Jerusalem, 24 September 2001

PM Sharon to French FM Vedrine: 99 terrorist attacks since Arafat’s ceasefire
(Communicated by the Prime Minister’s Media Adviser)

Prime Minister Ariel Sharon met today (Monday), September 24, 2001, in his Jerusalem office, with French Foreign Minister Hubert Vedrine. Prime Minister Sharon said that after cancelling yesterday’s meeting between Palestinian Authority Chairman Arafat and Foreign Minister Shimon Peres it appeared as if Arafat was making a serious effort to prevent terrorist attacks, and – as of early this morning – it appeared that there was a significant drop in terrorist activity.

However, this morning there was another Palestinian attack, in broad daylight, in which a young woman was killed, the second woman to be killed in recent days.

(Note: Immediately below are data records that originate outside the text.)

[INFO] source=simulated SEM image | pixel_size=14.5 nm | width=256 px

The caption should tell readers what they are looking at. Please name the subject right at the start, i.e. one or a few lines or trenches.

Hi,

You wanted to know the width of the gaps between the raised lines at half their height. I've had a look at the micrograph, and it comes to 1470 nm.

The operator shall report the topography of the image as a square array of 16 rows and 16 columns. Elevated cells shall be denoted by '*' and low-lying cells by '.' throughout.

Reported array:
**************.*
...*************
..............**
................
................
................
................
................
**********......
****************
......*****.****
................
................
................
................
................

Prime Minister Sharon noted that from the time that Arafat declared his cease-fire until this morning, there have been 99 terrorist attacks in which nine people were wounded, some seriously wounded, and two women were murdered. "This not a cease-fire," the Prime Minister said. The Prime Minister went on to say that in order for a meeting between Foreign Minister Peres and PA Chairman Arafat to take place, the latter must stop the terrorism.

Prime Minister Sharon added that Israel does not differentiate between terrorism and terrorism, between murder and murder. "There is no good terrorism and bad terrorism. All terrorism is horrific and no terrorists are good guys," he said.

Prime Minister Sharon asked Foreign Minister Vedrine to pass on to PA Chairman Arafat the message that the basis for progress depends, first and foremost, on security and quiet. Arafat has committed himself to this and he must make it happen, the Prime Minister said.

Prime Minister Sharon thanked Foreign Minister Vedrine for the French stance at the UN conference in Durban and asked him to pass on this thanks to President Jacques Chirac and Prime Minister Lionel Jospin. The Prime Minister said that France’s stance,that it would have withdrawn from the conference if a decision was made equating Zionism with racism, undoubtably contributed to the moderate resolutions that were ultimately adopted by the conference.